Obama’s Environmental Protection Agency (EPA) is set to strike the greatest blow to private property rights the modern era has seen, through a proposed rule that will radically expand the EPA jurisdiction by placing virtually all land and water under the heavy regulatory hand of the federal government.
For years, the EPA’s regulatory jurisdiction has been limited to the “navigable waters” of the United States, a term that has always been understood to include only large bodies of water capable of serving as pathways for interstate commerce. Regulation of all other waters was, rightly, left to the states.
The Hill reported that the government unhappy with the limited scope of the jurisdiction given to it by Congress, the EPA and Army Corps of Engineers have simply redefined the meaning of “navigable waters” in an extraordinary way, to include virtually every body of water in the nation right down to the smallest of streams, farm ponds and ditches.
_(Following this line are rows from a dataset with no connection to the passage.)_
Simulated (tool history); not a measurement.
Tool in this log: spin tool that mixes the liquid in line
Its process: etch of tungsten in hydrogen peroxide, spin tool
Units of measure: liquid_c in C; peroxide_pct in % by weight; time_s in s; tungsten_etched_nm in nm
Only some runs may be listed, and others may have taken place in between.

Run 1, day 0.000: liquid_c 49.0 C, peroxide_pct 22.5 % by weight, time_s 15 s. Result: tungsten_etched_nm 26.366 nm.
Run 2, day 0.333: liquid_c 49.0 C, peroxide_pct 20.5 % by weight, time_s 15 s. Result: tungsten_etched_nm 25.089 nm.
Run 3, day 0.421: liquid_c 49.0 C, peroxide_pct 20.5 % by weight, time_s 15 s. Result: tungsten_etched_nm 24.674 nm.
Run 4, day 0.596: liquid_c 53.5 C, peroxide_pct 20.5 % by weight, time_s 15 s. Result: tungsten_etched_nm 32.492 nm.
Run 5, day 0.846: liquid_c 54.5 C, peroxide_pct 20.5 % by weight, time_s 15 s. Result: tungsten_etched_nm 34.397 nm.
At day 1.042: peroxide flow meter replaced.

The result of this startling grab is that virtually every property owner in the nation will now be subject to the unpredictable, unsound and often Byzantine regulatory regimes of the EPA. Worse yet, the states are cut out of the loop altogether, leaving landowners to lobby distant federal bureaucrats when the system wrongs them — and wrong them it will.
Simply put, the proposed rule is breathtaking in its overreach, and flatly contrary to the will of Congress, which, with the passing of the Clean Water Act, decided that the states should plan the development and use of local land and water resources.